Farewell to Pioneer 10

This week, we bid farewell to a true pioneer: Pioneer 10, the first spacecraft to leave our solar system.

NASA last received a signal from Pioneer 10 on January 22. A February attempt failed, and last week NASA announced there would be no more attempts.

That final faint signal traveled more than 12 billion kilometers—a distance so great that at the speed of light, just under 300,000 kilometres per second, it still took 11 hours and 20 minutes to make the journey. Pioneer 10 is now more than twice as far away from the sun as Pluto, the outermost planet.

Its epic journey began on March 2, 1972. Setting off on what was originally intended to be only a 21-month mission to Jupiter, Pioneer 10 set a new speed record right away, its three-stage Atlas/Centaur rocket accelerating it to 51,810 kilometres per hour, making it the fastest manmade object to leave the Earth—so fast it passed the Moon in just 11 hours and crossed Mars’s orbit just 12 weeks later.

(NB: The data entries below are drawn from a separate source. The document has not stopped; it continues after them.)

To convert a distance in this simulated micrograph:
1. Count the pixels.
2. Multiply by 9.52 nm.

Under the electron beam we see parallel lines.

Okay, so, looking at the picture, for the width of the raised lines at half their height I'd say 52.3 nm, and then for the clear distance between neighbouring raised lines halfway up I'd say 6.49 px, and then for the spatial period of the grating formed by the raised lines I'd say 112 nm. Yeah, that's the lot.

The firsts kept coming. On July 15, 1972, Pioneer 10 became the first manmade object to enter the Asteroid Belt. In movies, asteroid belts are so thick with rocks you can almost jump from one to the other, but the real-life asteroid belt is still mostly empty space, and Pioneer 10 made it through unscathed.

Pioneer 10 reached Jupiter on December 3, 1973, took 500 close-up pictures, charted the planet’s intense radiation belts—and kept going. It passed within 130,354 kilometres of the planet, accelerated to 132,000 kilometres per hour (thanks to Jupiter’s gravity) and went hurtling into the outer reaches of the solar system, sending back information about the solar wind (energetic particles expelled by the sun) and cosmic rays (energetic particles coming the other way, from deep space).

In 1983, Pioneer 10 passed through the orbit of Neptune, then the outermost planet (at the time Pluto’s eccentric orbit had it inside Neptune’s orbit), becoming the first manmade object to leave the solar system. Its scientific mission officially ended on March 31, 1997, but NASA continued to track it as part of a study of communications technology for future interstellar probes.

Last March, NASA decided to try to “wake up” the spacecraft to see if it could provide any information about the heliopause, the point at which the solar wind can no longer be detected. To the controllers’ surprise and delight, Pioneer 10 responded, and sent back data for two months. But after that, although its signal could be detected, no more telemetry followed; and now, even its signal has vanished.

It’s amazing NASA could track it as long as it did. Built with 1960s technology, the three-metre long Pioneer 10 boasted a transmitter that put out all of eight watts—equivalent to a nighlight. By the time its signal reached Earth, it was only a millionth of a trillionth of a watt. But NASA’s Deep Space Network of radio telescopes was up to the task.

Pioneer 10 will pass the star Aldebaran, 68 light years away, in approximately two million years. By then it may be one of the few remnants of our species. But should some other intelligent species find it, it carries a kind of a greeting card to tell them who we were and where we lived.

Designed by Dr. Carl Sagan and Dr. Frank Drake, and drawn by Dr. Sagan’s wife, Linda Salzman Sagan, the etched gold anodized aluminum plaque, 15.25 by 22.8 centimetres, shows the nude figures of a man and a woman, drawn to scale next to a line silhouette of the spacecraft. Bracketing bars to the woman’s right include the binary notation for the number eight, indicating she is eight units tall; the measuring unit is then defined with another drawing as a particular hydrogen wavelength, common throughought the universe, that measures 20.32 centimetres.

A radial pattern shows the position of the Sun relative to 14 pulsars and the center of the Galaxy; another diagram shows the relative distances of the solar system’s planets from the sun, and indicate that Pioneer 10 came from the third planet of that system.

Pioneer 10 is no longer the furthest spacecraft from the solar system; Voyager 1, heading in almost the opposite direction, exceeded Pioneer 10’s distance on February 17, 1998, and since then has been extending its advantage by more than 150 million kilometers a year. It carries its own message, a gold-plated copper phonograph record carrying images, sounds and greetings from Earth.

It’s unlikely any of them will be intercepted by aliens; but if one of them is, I hope it’s Pioneer 10.

After all the firsts it’s racked up, it deserves one more.